Monday, June 18, 2012

A Wild Six-Day Ride

Last Wednesday I put Doctor Luke's Assistant on a 5-day free promotion at the Amazon Kindle Store. This benefit was available to me since I enrolled it in the Kindle Select program. After thinking about it for two months, I decided to go with all five days together, rather than use my allowed five days in different batches. Which is the better way? Beats me.

The first day I had what I thought was a decent number of downloads. I don't remember exactly. I could go back and check my various Facebook updates to see. On that day it rose to fifth in its genre free list, and to around 315 in the list for all free fiction. I thought that was pretty good. The next several days saw a slow reduction each day in the number of downloads, with drops in rank in the various lists. By the end of Saturday I think it was 10th in genre list and around 590 in overall list.
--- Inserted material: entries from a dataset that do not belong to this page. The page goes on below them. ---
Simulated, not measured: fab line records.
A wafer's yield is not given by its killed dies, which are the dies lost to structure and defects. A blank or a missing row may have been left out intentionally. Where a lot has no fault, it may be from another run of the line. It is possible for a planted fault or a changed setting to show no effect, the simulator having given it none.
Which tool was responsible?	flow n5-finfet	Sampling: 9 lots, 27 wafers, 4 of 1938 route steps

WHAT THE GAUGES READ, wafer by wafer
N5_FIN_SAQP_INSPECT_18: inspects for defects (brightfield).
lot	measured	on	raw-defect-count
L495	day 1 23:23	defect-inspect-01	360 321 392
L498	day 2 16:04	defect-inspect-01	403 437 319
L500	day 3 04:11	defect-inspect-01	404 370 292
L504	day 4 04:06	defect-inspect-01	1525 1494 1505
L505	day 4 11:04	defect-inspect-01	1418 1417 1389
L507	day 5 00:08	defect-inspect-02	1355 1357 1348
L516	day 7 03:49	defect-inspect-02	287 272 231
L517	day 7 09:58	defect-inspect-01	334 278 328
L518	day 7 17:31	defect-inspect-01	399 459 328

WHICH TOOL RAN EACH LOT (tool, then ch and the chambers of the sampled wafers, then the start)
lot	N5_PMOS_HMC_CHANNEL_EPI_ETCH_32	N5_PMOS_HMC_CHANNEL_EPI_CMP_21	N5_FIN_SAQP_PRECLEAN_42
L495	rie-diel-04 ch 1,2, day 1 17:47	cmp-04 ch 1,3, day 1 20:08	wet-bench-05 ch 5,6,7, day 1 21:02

Then Sunday it took off. I'm not quite sure why, but as Sunday started I was was wondering if it how hit 2,000 downloads. By the end of the day it had 5,039 downloads. Wow! A friend from Suite101.com, Karen Berger, gave it a nice interim review on the Facebook page for Suite writers. I kept making a few posts on Facebook and on my two blogs, trying not to be a pest about it but wanting to let people know about the free promo.

What caused it to take off? Maybe Sunday is just a better day for downloads—with more people using their work-free day to look for book bargains. I did a Google search for it this morning, and found DLA on many websites, what are called aggregator sites. These look to aggregate news and hope people come to their sites for news, with the views generating ad revenue for the web site owner. It appears several sites aggregate free books available, and DLA appeared in quite a few of them. So maybe that contributed. A friend in North Carolina gave it a plug on his Facebook page, and perhaps that helped also.

The free promo was to go off at 2:00 a.m. Central Time this morning, though Amazon advises resetting back to normal price may not happen immediately. I woke up at 1:47 a.m., and decided to make a quick check. At that time it was #1 on its genre list, and I think #131 overall; my eyes were a bit blurry. When I rose for the day at 5:45 a.m. I checked it. The free promo had been off for almost four hours, but it was still listed in the "bestseller" lists: #1 in genre, #3 in Religious Fiction, and #56 in all fiction. That made my day.

The wild ride has continued today. At my check at home I had no sales of anything this month. By the time I got to work and checked at 7:15 a.m., the Kindle report showed three sales of DLA. Woohoo! That's after one sale in the 2 1/2 months it had been for sale. By 10:30 a.m., it stood at ten sales. I just checked it while writing this post, and it's now 11 sales—except it shows one return, my first return of anything. So ten net sales. I only know where two of these came from.

So what happens next? First, I need to stop compulsively checking sales! The newness of actually selling something will pass, I'm sure, and with it the compulsive checking. I'll monitor reviews on Amazon and see how they are going. At present it has four 5-star reviews. I'm sure I'll get some reviews more critical than that, which comes with the territory. Some readers have asked for background information on how I came to write the book and do the research. I've written some blog posts on that, but from a long time ago. Perhaps I'll take this week and write that information afresh.

And, perhaps I'd better get off my duff and go to work on the print version. I put that off because of the work, and because of how expensive the book will be as a POD book, due to its length. But I have some beta readers to thank by presenting them a print book, so I'll do that work. And, I suppose I should begin thinking about other books in what I'm calling my Church History Novels series. I have the sequel partly programmed, and have brainstormed two or three after that and one prequel. I don't have them in my publishing schedule right now, but need to think about it.

And, I don't plan on quitting my day job. Ten sales a day, even if it continued at that pace (which it probably won't), is not a writing career.

4 comments:

Martin P Wilson said...

That's great David.

I am looking forward to reading it. I have it on my Kindle ready for my upcoming holiday and I will review it while I am away. Hopefully we will both get a boost from the review.

I am inspired to get on with my publishing my first ebook; a new edition of obe of my print (non-fiction, business) books.

All the best

Martin P Wilson

David A. Todd said...

Thanks for the comment, Martin, and best of luck with your self-publishing endeavor.

Unknown said...

Hey Dave, can't remember if I told you or not, but I posted about your book on my Twitter page and included "free" as a hashtag, meaning anyone on Twitter who searched for "free" stuff, not just on my followers list, could see my post and click on the link. Hopefully, that helped. I always try to help my fellow authors. :)

David A. Todd said...

Thanks for the plug, Poppy. Who knows exactly what caused it to greatly increase in downloads on Sunday, but I'm sure your tweet added to it.

Sales are still occurring, though not at the pace they were on Monday.